Electron Taoglas antenna orientation

Somebody can help me understanding what’s the best orientation for the standard Taoglas antenna that come with the Electron?

http://www.taoglas.com/wp-content/uploads/2015/06/PC104.07.0165C.pdf

I was looking at the specification sheet and from pictures I see different gain on XY vs XZ but I don’t understand if this can make the difference.

I’ve an installation in a spot with very poor reception -101db -107db and I would like to improve it.

Any suggestion for a good passive external antenna?

Thanks

Let me ping someone that might be able to help, @rickkas7 or @ParticleD are you able to assist?

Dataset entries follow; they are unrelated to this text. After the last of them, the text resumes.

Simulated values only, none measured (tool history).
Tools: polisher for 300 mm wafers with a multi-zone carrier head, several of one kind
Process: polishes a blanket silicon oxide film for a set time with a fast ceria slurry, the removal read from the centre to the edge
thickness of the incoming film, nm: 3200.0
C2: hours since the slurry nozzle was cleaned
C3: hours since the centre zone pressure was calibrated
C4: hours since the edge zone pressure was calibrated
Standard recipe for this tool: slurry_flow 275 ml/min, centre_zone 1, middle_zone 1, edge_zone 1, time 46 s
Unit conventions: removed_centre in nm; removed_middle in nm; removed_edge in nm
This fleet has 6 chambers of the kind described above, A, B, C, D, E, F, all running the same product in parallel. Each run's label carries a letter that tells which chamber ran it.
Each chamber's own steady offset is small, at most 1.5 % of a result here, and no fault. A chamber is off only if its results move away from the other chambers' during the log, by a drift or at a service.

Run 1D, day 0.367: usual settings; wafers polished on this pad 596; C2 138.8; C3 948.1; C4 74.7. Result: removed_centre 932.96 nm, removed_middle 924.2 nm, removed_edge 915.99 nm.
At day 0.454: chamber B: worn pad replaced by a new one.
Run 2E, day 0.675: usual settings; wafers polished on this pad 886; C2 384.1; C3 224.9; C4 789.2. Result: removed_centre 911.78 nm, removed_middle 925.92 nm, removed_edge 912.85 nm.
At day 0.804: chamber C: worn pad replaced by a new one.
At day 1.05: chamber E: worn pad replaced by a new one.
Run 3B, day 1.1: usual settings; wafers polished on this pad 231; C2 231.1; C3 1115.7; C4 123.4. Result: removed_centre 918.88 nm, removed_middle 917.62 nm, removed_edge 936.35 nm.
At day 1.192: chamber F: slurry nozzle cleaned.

From the datasheet, the only direction that seems to have notable deviation from the average is in the positive z direction, and slightly in the negative z (see the test setup image). Since Cellular antennas generally will be higher than your device it seems like having the z axis perpendicular to the ground is probably a safe bet.

Most simply, if the antenna is horizontal and not vertical it should be consistently similar/optimal for any rotation about z.

I also looked at external antennas, Alternative High-Gain 3G Electron Antennas

What I found was that the https://www.mouser.com/ProductDetail/960-TG.30.8113 antenna from Taoglas gave somewhere between a 3-5dB improvement in my Cellular.RSSI() values, with similar statistical distribution of max and mins. None of the others were significantly improved over the original (though the flexible antenova one is cool because it’s flexible).
However for us for now it seemed too small of a benefit given the extra certification requirements for a stronger antenna.

May I ask specifically why you need to improve reception? Does something not work as well as you would like, or is it just to be safe? If you don’t have a realtime need for immediate responsiveness you should be able to recover from some mild disconnection with a little caching of data.

The PC104 that’s sold on the Particle store is an omnidirectional antenna, so it’s designed to have (almost) the same performance regardless of orientation. If data reception is particularly poor, but you know the direction of the signal, getting a directional antenna probably is your best bet.

I’ve got two installation on alpine place dove it seem by local people experience there is a carriere that the signal is good but it makes a lot of problems in calls / internet, and the Electron is connecting (obviously by Murphy’s law) to it.
I was wondering that a better antenna give me better chance of good transmission.

But maybe this is the wrong way to approach the problem!

Have you checked which carrier that is, and which carrier(s) support the Particle sim in your country? I’m not really sure what happens with the Particle if the only available network is offered by a different carrier (will it roam data?) but in that case it would go down the priority list of the carrier while the coverage isn’t great to begin with. Even if it’s the same carrier, the Particle sim probably is given lower priority, so inserting a sim from the carrier probably nets the best results with this.

Also I would check if people use 2G, 3G or LTE. If you have the 2G Electron there’s a fair chance the 2G network simply isn’t available

2G is available almost everywhere in Italy.

I didn’t had any chance to be there and analyze a bit more the issue, but the Electron connect always to Vodafone IT that it’s supposed to have the best signal there but the result is data sent randomly.
Same hardware/software moved in another place (in the town) works well without loosing any connection.
Based on this I suppose there are packet loss due some network problem at the installation place.